Gravitational Observatories

TL;DR

This paper analyzes linearized gravity in four-dimensional general relativity with boundaries, exploring mode stability, boundary conditions, and implications for black hole thermodynamics.

Contribution

It introduces a method to control exponential growth modes in linearized gravity by varying boundary extrinsic curvature and extends black hole thermodynamics to conformal boundary conditions.

Findings

Growing modes can be controlled by adjusting boundary extrinsic curvature.

Dirichlet problem for spherical boundary likely has unique solutions at linear level.
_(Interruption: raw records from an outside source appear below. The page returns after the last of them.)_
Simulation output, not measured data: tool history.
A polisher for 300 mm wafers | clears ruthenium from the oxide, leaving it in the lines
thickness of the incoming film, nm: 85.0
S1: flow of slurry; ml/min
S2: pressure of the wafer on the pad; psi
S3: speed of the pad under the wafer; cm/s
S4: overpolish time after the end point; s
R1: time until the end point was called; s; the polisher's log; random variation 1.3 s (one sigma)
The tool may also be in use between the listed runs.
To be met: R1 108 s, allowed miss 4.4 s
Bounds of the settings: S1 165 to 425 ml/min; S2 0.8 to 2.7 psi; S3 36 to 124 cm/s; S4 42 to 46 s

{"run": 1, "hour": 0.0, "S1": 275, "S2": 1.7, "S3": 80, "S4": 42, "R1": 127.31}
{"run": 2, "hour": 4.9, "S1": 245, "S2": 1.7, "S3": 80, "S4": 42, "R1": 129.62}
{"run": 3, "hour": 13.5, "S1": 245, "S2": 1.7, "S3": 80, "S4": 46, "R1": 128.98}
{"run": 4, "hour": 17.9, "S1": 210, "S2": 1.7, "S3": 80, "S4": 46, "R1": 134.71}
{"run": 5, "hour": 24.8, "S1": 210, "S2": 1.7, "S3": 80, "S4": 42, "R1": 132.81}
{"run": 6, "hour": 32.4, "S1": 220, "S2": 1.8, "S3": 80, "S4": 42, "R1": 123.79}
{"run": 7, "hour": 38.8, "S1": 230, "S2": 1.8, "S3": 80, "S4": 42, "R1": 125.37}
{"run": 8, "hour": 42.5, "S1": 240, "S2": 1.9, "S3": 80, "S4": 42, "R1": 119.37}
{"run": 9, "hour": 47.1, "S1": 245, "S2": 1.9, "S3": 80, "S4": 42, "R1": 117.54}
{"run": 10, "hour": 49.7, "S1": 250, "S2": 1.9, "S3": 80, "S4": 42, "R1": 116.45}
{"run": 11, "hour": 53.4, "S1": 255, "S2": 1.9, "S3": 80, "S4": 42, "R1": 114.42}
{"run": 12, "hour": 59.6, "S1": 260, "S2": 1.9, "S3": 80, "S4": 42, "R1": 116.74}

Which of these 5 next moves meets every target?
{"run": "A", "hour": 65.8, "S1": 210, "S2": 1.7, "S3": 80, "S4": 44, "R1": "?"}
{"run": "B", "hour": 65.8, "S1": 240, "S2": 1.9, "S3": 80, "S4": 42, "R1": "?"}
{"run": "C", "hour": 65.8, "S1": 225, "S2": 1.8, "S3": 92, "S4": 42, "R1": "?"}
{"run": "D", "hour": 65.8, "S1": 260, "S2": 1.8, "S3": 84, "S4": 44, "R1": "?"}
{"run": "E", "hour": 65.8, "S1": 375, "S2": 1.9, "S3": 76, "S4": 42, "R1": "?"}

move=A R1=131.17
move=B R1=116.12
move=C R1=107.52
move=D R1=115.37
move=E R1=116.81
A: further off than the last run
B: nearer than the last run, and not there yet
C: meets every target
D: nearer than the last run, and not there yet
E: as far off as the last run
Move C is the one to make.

Black hole entropy formula remains valid under conformal boundary conditions.

Abstract

We consider four-dimensional general relativity with vanishing cosmological constant defined on a manifold with a boundary. In Lorentzian signature, the timelike boundary is of the form $\boldsymbol{\sigma} \times \mathbb{R}$, with $\boldsymbol{\sigma}$ a spatial two-manifold that we take to be either flat or $S^2$. In Euclidean signature, we take the boundary to be $S^2\times S^1$. We consider conformal boundary conditions, whereby the conformal class of the induced metric and trace $K$ of the extrinsic curvature are fixed at the timelike boundary. The problem of linearised gravity is analysed using the Kodama-Ishibashi formalism. It is shown that for a round metric on $S^2$ with constant $K$, there are modes that grow exponentially in time. We discuss a method to control the growing modes by varying $K$. The growing modes are absent for a conformally flat induced metric on the timelike boundary. We provide evidence that the Dirichlet problem for a spherical boundary does not suffer from non-uniqueness issues at the linearised level. We consider the extension of black hole thermodynamics to the case of conformal boundary conditions, and show that the form of the Bekenstein-Hawking entropy is retained.